M is for Estimation

In earlier blogs I discussed two techniques for handling outliers in mortality forecasting models:

• Chen & Liu (1993) for ARIMA models for univariate time series, and

• Galeano, Peña & Tsay (2006) for multivariate random walks.

There is a triple benefit to these procedures:

1. The identification of outliers is objective, based on statistical tests.

2. Having identified the outliers, their effect can be co-estimated with the model parameters to reduce bias.

3. If the most recent years are affected by outlier effects, robust starting points for the forecast can be calculated by simply deducting the outlier effects.

In the case of Chen & Liu (1993), there is a fourth benefit: the nature of the outlier can be classified.

However, during a recent presentation I was asked about  the older technique of likelihood robustification.  This has been superseded for time-series work, but it might be of historical interest to some readers; enthusiasts can consult the likes of Martin, Samarov & Vandaele (1982) for robustified likelihoods for ARIMA models.

To illustrate likelihood robustification in general, consider the contribution of a single data point, $x$, to the likelihood for a N(0,1) random variable:

\[L\propto \frac{1}{\sqrt{2\pi}}e^{-\frac{1}{2}x^2}\qquad(1)\]
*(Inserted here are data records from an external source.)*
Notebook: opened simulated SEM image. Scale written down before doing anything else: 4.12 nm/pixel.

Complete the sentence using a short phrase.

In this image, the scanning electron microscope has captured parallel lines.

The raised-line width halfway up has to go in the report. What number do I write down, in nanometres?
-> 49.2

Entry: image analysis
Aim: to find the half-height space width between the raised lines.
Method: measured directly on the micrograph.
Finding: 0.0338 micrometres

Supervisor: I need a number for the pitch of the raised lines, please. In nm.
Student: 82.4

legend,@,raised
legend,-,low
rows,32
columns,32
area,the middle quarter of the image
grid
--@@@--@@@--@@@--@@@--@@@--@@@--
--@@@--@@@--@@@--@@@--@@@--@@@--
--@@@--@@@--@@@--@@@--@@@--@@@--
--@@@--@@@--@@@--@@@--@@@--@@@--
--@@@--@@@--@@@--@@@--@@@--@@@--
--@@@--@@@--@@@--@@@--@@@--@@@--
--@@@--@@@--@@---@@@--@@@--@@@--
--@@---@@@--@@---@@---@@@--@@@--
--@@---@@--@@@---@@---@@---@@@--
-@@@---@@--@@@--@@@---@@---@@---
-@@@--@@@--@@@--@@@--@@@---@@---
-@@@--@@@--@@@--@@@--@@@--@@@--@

Multiplicative factors involving only constants don't affect inference, so the contribution to the log-likelihood is therefore:

\[\ell = \log L = -\frac{1}{2}x^2\qquad(2)\]

In the literature on likelihood robustification it is the convention to minimise the negative log-likelihood, so we work with:

\[-\ell = \frac{1}{2}x^2\qquad(3)\]

The function $-\ell$ is plotted as the solid line in Figure 1.  In this form it is referred to as a loss function.  The contribution to the log-likelihood increases quadratically with $x$.  We know that 95% of N(0,1) variates lie in (-1.96, 1.96), so an outlier value of 5 (say) will have a large and distorting influence on inference using the standard quadratic loss function.

Figure 1. Quadratic loss function, $-\ell$, and pseudo-Huber loss function, $-\ell^*$.

Huber (1964) introduced the idea of a loss function that behaved like equation (3) for non-outliers, but which restricted the contribution made by more extreme observations.  The term used for inference here is M-estimation, of which the maximum-likelihood estimate is a special case.  Specifically, to counter the distorting influence of outliers we replace the quadratic loss function in equation (3) with a function without an exponentially increasing influence.  There are many examples in the literature, but one is:

\[-\ell^* = \delta\left(\sqrt{1+(x/\delta)^2}-1\right)\qquad(4)\]

which is also plotted in Figure 1 for $\delta=1$.  The robustified function $-\ell^*$ behaves much like $-\ell$ in the region (-1, 1), but outliers outside (-2, 2) clearly have much less influence under $-\ell^*$ than under $-\ell$.  Thus, a robustified alternative to the log-likelihood can be constructed with an appropriate choice of loss function and any accompanying parameter (like $\delta$ in equation (4)).  Such methodologies still have their place in statistics, but the methodologies of Chen & Liu (1993) and Galeano, Peña and Tsay (2006) are preferred for time-series work for the reasons stated at the start.